Monday, February 14, 2011

The Marriage of Respect and Admiration

I keep an occasional eye on a few discussion boards on Facebook. I am not generally interested in the topics, but I use them to study human interaction. In addition to my study of interaction, I study the moderators. One moderator is particularly interesting because his apparent psychotype matches that of my estranged husband, whom I would like home.

One day, quite some time ago, this same moderator posed a topic question which led to a single statement regarding marriage that caused me to wonder my husband's opinion. Not knowing if he would even respond, I emailed him. Surprisingly, he answered. His reply was not really a direct answer to the question posed, but it was very interesting.

He said (paraphrasing), "True. Once respect is gone, the marriage is pretty much over."

The other day, I touched on the topic of respect. Do you remember? I defined respect as an action. I think a simple simile might be "consideration." I further showed how the respect a man gives to a woman increases her admiration of him. My husband posed that lack of respect ends the marriage. I think many battered and abused spouses would disagree but, somehow, I think he meant something other than what he really said.

In my last post, if you recall, I stated that women want respect in a relationship and men crave admiration. So what I think my husband may have meant by his statement is that when admiration (a feeling) is gone, the feelings of love in the marriage also go. (Love itself, however, is another Verb. More on that in another post.) A woman's view might be different. She might say that when respect (an action) is gone, feelings of love also go.

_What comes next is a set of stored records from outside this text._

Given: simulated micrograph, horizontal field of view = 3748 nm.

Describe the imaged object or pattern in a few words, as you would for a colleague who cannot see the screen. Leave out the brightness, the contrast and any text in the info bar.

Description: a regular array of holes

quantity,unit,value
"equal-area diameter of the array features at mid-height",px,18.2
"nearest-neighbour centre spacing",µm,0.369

Follow this: A man's respect inspires a woman's admiration which inspires a man's respect (etc.) which inspires mutual adoration (loving feelings). My hypothesis is that when either respect or admiration fails, romantic relationships are jeaopardized. Whereas relationships can certainly survive on love (an action) alone, the mutual happiness and satisfaction of a marriage rests with each partner for the other and the Marriage (verb) of Admiration and Respect.